Why CORe50?Continuous/Lifelong learning of high-dimensional data streams is a challenging research problem. In fact, fully retraining models each time new data becomes available is infeasible, due to computational and storage issues, while naïve incremental strategies have been shown to suffer from catastrophic forgetting. In the context of real-world object recognition applications (e.g. robotics), where continuous learning is crucial, very few datasets and benchmarks are available to evaluate and compare emerging techniques.
In this page we provide a new dataset and benchmark CORe50, specifically designed for Continuous Object Recognition, and introduce baseline approaches for different continuous learning scenarios. If you plan to use this dataset or other resources you'll find in this page, please cite our latest paper:
CORe50, specifically designed for (C)ontinuous (O)bject (Re)cognition, is a collection of 50 domestic objects belonging to 10 categories: plug adapters, mobile phones, scissors, light bulbs, cans, glasses, balls, markers, cups and remote controls. Classification can be performed at object level (50 classes) or at category level (10 classes). The first task (the default one) is much more challenging because objects of the same category are very difficult to be distinguished under certain poses.

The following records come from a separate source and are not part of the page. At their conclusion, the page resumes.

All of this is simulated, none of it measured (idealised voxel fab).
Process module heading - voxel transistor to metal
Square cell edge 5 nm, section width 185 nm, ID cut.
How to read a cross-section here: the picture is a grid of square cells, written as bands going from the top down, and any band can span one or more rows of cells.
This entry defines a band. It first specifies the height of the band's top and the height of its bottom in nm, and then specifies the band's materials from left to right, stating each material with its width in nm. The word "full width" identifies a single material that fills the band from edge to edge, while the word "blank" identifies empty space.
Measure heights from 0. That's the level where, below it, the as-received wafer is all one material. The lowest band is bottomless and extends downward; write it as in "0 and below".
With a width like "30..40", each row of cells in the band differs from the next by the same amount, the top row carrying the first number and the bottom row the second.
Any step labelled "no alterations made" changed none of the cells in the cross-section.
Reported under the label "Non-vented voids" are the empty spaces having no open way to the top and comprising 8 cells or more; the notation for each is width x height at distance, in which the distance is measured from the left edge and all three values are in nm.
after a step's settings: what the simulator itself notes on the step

The dataset has been collected in 11 distinct sessions (8 indoor and 3 outdoor) characterized by different backgrounds and lighting. For each session and for each object, a 15 seconds video (at 20 fps) has been recorded with a Kinect 2.0 sensor delivering 300 RGB-D frames.
Objects are hand hold by the operator and the camera point-of-view is that of the operator eyes. The operator is required to extend his arm and smoothly move/rotate the object in front of the camera. A subjective point-of-view with objects at grab-distance is well-suited for a number of robotic applications. The grabbing hand (left or right) changes throughout the sessions and relevant object occlusions are often produced by the hand itself.
Fig.1 Example images of the 50 objects in CORe50. Each column denotes one of the 10 categories.
The presence of temporal coherent sessions (i.e., videos where the objects gently move in front of the camera) is another key feature since temporal smoothness can be used to simplify object detection, improve classification accuracy and to address semi-supervised (or unsupervised) scenarios.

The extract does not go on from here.